Matty Matheson knows how to treat a bird right: by brining it first in pickle juice and then in buttermilk, before showering it with a mix of nearly a dozen spices, dredging it in flour, and frying it to crunchy perfection.

Photo by Farideh Sadeghin

Photo by Farideh Sadeghin.

Like pizza, burgers, and election year politics, fried chicken has a way of steering people into fiercely held positions about the right and the wrong way to do things.

Beer batter? Buttermilk? Peanut oil or canola? The list of variables goes on and on.

And while there are many, many recipes out there that proclaim to be the "best" version of fried chicken, we're not going to fall into that trap.

This one, from our man Matty Matheson, we like to call "super-crispy fried chicken," because that's exactly what it is.
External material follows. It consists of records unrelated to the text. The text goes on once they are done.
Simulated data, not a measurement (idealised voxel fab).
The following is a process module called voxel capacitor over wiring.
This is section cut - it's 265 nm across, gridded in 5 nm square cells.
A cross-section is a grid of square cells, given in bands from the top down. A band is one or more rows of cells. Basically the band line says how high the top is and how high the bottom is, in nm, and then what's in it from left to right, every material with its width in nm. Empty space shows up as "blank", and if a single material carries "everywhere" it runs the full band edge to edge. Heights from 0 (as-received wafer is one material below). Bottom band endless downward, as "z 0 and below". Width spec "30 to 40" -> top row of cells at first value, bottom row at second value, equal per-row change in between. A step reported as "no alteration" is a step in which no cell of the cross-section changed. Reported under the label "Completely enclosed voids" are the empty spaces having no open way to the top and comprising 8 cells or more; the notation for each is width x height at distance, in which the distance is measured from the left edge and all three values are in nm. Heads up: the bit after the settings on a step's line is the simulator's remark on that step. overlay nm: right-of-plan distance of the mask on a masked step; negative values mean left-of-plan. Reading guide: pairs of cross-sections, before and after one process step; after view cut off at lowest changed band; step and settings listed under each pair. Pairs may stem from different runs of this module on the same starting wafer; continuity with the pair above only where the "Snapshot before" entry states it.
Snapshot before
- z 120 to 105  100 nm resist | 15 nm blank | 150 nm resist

RECIPE: Super-Crispy Fried Chicken

Oh, and it's damn good, too.

Matty, a Canadian, might not have roots in the American South, but he knows how to treat a bird right: by brining it first in pickle juice (for up to three days) and then in buttermilk, before showering it with a mix of nearly a dozen spices, dredging it in flour, and frying it to crunchy, golden perfection.

Serve it with hot sauce, lemon wedges, and white bread. And don't forget to share it with your friends, and debate whether or not it's the best goddamn fried chicken you've ever had.